I set up a very simple TimescaleDB /Postgres 11 instance in a Docker container and then tried running a simple 1 record (3 fields: timestamp, value, device_id) insert from within a Benchee script.
This ends up occasionally causing multiple ‘too many clients’ errors as it runs (but mostly succeeding)? I had a couple pgAdmin windows open, but it seems weird that this wouldn’t just use a single connection for benchmarking? Am I missing a setting somewhere for Postgres (I’m new to it and Ecto).
TimescaleDB supposedly can handle hundreds of thousands of inserts per second. I’m only getting about 700/s. Is this overhead from Ecto or Elixir?
Any ideas or suggestions to look into would be appreciated!
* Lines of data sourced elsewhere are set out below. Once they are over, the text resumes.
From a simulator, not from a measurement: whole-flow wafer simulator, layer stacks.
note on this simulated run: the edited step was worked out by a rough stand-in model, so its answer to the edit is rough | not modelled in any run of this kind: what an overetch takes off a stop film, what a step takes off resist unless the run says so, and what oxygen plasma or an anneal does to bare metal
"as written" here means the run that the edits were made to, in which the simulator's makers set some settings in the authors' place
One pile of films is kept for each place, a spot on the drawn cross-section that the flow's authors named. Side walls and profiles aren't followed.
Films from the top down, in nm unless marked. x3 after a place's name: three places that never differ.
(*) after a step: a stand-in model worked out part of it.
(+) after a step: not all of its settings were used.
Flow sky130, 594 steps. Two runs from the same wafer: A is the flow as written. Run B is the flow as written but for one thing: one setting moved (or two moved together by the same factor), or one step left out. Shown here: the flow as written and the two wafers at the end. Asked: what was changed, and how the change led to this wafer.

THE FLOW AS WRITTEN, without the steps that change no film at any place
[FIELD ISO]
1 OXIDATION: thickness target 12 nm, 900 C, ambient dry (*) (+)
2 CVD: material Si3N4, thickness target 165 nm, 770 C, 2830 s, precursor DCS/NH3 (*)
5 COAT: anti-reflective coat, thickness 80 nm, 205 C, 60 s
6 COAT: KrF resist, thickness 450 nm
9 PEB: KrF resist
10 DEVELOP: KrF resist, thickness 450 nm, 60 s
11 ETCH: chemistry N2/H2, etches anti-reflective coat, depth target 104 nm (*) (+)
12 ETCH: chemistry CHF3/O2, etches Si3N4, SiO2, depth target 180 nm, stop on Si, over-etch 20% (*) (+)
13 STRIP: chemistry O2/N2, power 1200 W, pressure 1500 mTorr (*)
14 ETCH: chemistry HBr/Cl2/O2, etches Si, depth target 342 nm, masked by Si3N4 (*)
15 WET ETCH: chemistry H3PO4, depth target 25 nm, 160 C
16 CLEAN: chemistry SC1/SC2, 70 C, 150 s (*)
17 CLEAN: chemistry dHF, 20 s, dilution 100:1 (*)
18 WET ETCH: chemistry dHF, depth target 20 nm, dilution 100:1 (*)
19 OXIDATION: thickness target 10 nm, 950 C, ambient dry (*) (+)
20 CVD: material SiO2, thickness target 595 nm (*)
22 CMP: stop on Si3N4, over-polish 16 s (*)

When asking performance questions, details matter. What OS are you running this on? On OS X the docker environment is virtualized which will add a performance penalty. How are the docker volumes mounted? This can also cause significant performance issues.
Ecto will always connect with a pool of connections. You should figure out what the limits are for your postgres configuration and perhaps adjust them.
As far as TimescaleDB’s overall performance goes this is going depend heavily on how you’re inserting records Enormous numbers like that are almost always achieved while using bulk insert methods (COPY or ecto’s insert_all). They’re also unlikely to be achieved while running the database and the Elixir server on the same computer because you’ll be fighting for resources the whole time.
Wow! That is awesome information!
I am indeed on OSX.
I have the Postgres data stored outside the container via docker-compose with default settings such as:
I had dumbly assumed their benchmarks might not be for bulk inserts, but they probably were…
Thanks for the suggestions!
Ah yes so:
imposes a significant performance penalty due to the effort Docker and the VM has to go to to keep everything synchronized.
If benchmarking is your goal I would absolutely make sure to remove docker from the picture on OS X.
Interesting – my eventual production environment would be Redhat Linux.
I’ll have to test there and see the difference.
Ultimately, a single connection inserting a single record at a time will only be able to achieve
1 / insert time inserts per second. For example if the complete roundtrip required to insert a single record is 5 ms, then a single connection can only ever achieve 200 inserts per second. Even if you can do 1 ms, then that’s still just 1000 records per second. Achieving more requires higher levels of concurrency, and shoving more records into each round trip.